The “Zero Dark Thirty” interbranch torture propaganda war
Posted by Thomas Nephew on 24th December 2012
The makers of “Zero Dark Thirty” may have just learned that there is such a thing as bad publicity. Peter Bergen (CNN) reports:
On Wednesday, three senior U.S. senators sent Michael Lynton, the CEO of Sony Pictures, a letter about “Zero Dark Thirty,” the much-discussed new movie about the hunt for Osama bin Laden, which described the film as “grossly inaccurate and misleading.”
The letter, co-signed by Senators Diane Feinstein (D-CA), Carl Levin (D-MI), and John McCain (R-AZ), states:
…We understand that the film is fiction, but it opens with the words “based on first-hand accounts of actual events” and there has been significant media coverage of the CIA’s cooperation with the screenwriters. As you know, the film graphically depicts CIA officers repeatedly torturing detainees and then credits these detainees with providing critical lead information on the courier that led to the Usama Bin Laden. Regardless of what message the filmmakers intended to convey, the movie clearly implies that the CIA’s coercive interrogation techniques were effective in eliciting important information related to a courier for Usama Bin Laden. We have reviewed CIA records and know that this is incorrect.

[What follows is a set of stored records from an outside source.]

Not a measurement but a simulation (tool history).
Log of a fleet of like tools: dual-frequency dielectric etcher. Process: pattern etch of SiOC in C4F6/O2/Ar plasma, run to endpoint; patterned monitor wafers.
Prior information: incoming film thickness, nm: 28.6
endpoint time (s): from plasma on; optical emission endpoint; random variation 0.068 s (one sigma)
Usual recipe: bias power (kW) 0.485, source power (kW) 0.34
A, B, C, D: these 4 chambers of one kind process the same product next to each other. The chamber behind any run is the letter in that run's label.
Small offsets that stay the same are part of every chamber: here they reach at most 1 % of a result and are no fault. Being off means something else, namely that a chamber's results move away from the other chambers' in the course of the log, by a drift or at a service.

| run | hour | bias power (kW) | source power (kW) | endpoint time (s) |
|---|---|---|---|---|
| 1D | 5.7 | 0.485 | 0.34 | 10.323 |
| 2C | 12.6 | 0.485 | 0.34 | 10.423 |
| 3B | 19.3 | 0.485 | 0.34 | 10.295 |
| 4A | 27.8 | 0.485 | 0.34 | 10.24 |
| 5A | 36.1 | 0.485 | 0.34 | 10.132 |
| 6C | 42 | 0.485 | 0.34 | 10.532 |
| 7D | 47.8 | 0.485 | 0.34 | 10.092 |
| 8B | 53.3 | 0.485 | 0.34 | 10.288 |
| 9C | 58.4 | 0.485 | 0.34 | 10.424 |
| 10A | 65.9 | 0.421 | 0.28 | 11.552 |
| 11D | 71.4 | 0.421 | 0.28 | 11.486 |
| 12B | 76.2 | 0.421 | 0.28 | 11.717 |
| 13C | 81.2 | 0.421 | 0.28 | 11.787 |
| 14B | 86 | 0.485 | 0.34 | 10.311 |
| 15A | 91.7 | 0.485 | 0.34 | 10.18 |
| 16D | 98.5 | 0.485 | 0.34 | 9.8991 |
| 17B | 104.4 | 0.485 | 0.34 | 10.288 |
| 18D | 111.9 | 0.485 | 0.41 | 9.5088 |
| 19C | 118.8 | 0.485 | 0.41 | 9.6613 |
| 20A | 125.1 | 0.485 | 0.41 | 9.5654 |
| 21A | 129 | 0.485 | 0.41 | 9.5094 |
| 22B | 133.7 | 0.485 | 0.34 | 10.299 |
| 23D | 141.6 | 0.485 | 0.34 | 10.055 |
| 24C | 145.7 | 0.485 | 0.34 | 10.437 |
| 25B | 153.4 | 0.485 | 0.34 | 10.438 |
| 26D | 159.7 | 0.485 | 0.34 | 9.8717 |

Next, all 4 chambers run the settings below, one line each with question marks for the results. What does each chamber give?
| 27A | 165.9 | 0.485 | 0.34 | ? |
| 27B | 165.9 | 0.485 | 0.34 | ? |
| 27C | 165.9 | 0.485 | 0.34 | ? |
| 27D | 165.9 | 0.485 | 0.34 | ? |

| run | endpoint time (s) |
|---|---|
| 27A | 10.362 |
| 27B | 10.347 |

Zero Dark Thirty is factually inaccurate, and we believe that you have an obligation to state that the role of torture in the hunt for Usama Bin Laden is not based on the facts, but rather part of the film’s fictional narrative….
LA Times reporters Zeitchik and Keegan cut to the chase as far as Hollywood is concerned:
…a bipartisan thumbs-down from Washington may dim the once-bright Oscar chances for Kathryn Bigelow‘s fact-based thriller about the hunt for Osama bin Laden. “You believe when watching this movie that waterboarding and torture leads to information that leads then to the elimination of Osama bin Laden. That’s not the case,” McCain said on CNN’s “The Situation Room,” adding that torture had yielded false information from detainees. The former prisoner of war explained that he was speaking out because “movies, particularly by very highly credentialed producers, directors and cast, [do] have an effect on public opinion — not only in the United States but around the world.”
Zeitchik and Keegan continue, apparently not ironically,
The slam — and on a subject as provocative as torture — is part of a public relations nightmare in an industry where perception often trumps reality.
…by which they seem to mean criticisms from the news cycle trumping box office receipts and cinematographic artistry. If so, karma may be a bitch in this case, given that “perception trumping reality” is what the movie makers (arguably) did to position their movie as an Oscar-bait, kinda-sorta-documentary “based on first-hand accounts of actual events,” mainly-sorta-blockbuster in the first place.
Yet there’s something that doesn’t sit well about the senators’ position here either. I don’t agree with the Washington Post’s David Ignatius, who clutches at his pearls and calls the senators’ letter “intemperate” and suggests the senators’ position “sounds like censorship.” As to the former: good grief, who cares? But as to the latter: first, “sounds like” ain’t “is.” Second, it doesn’t even sound like it: the senators suggest setting the record straight — no more — about the movie’s lack of veracity, as they rightly (I suspect*) see it, on the subject of the paltry role that CIA depravity ultimately played in locating Bin Laden.